When Maharaj-ji was near me, I was bathed in that love. One of the other Westerners with Maharaj-ji, Larry Brilliant, said:

How do I explain who Maharaj-ji was and how he did what he did? I don't have any explanation. Maybe it was his love of God. I can't explain who he was. I can almost begin to understand how he loved everybody. I mean, that was his job, he was a saint. Saints are supposed to love everybody.

But that's not what always staggered me, not that he loved everybody -- but that when I was sitting in front of him I loved everybody. That was the hardest thing for me to understand, how he could so totally transform the spirit of people who were with him and bring out not just the best in us, but something that wasn't even in us, that we didn't know. I don't think any of us were ever as good or as pure or as loving in our whole lives as we were when we were sitting in front of him.

Welcome to the path of the heart! Believe it or not, this can be your reality, to be loved unconditionally and to begin to become that love. This path of love doesn't go anywhere. It just brings you more here, into the present moment, into the reality of who you already are. This path takes you out of your mind and into your heart.

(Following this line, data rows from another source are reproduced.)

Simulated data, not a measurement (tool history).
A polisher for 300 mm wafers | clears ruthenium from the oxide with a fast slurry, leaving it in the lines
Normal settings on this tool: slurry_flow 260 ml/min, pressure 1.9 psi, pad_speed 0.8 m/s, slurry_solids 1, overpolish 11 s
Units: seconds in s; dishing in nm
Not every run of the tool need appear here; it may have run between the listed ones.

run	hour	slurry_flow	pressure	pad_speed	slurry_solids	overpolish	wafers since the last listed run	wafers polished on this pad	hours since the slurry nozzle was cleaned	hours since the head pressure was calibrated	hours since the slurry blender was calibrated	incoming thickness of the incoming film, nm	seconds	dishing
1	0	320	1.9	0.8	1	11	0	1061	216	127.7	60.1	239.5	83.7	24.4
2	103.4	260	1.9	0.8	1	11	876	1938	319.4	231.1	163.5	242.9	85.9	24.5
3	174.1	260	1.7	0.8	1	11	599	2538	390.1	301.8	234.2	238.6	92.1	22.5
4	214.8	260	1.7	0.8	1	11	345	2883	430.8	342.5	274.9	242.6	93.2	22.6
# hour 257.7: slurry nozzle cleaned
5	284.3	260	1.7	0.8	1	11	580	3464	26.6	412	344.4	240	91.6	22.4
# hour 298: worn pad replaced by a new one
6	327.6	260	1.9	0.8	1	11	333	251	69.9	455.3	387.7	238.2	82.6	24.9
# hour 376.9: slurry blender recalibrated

Love is a natural human inclination. People in other times and places have found this path in many different cultural situations. In India it's called bhakti yoga, finding ultimate union through love, a tradition that stretches back many centuries. Bhakti yoga practices are a way to enter into unconditional love, into the radiant heart, to dissolve oneself in the ocean of love, in the One. Later in the book you will meet a few of the Indian "saints" who have become that love. We will look at ways you can also tread on that path. There's no formula. Each of us has our own key to unlock the reality of our heart.

Falling into Love

The first time you experience unconditional love as an adult, it may be a gentle melting of a glacier. Or it may be more of a cataclysm, like a giant earthquake that shakes you to your inner core. You are falling in love, but the act of receiving love that intense and all-encompassing changes your conception of yourself. You can't swim in such a vast ocean and remain entirely in the small pond of your limited self. Even if that opening is only for an instant, even if it goes away and is apparently forgotten, that moment of realization, of the heart opening, colors the rest of a lifetime. There's no going back. The lingering taste of that ultimate sweetness remains and won't be denied.

Jesus used the metaphor of a fisherman. When you first feel that depth of joy, you are caught in the net of pure love by the divine fisherman; you're hooked on that love.

My guru is like a fly fisherman. The ego twists and pulls and runs out the line trying to escape, but each time the hook of divine love sets more deeply until finally the little you, the personality and all its habits, the bundle of thoughts and desires, surrenders to the greater Self, that being of pure love and consciousness that keeps pulling you in to merge.

When I was first got to India, I abhorred the idea of gurus. I was attracted to Buddhism, which appealed to the psychologist in me. How did I end up sitting in front of a Hindu guru? When I first met him, I hardly knew what I was doing there myself.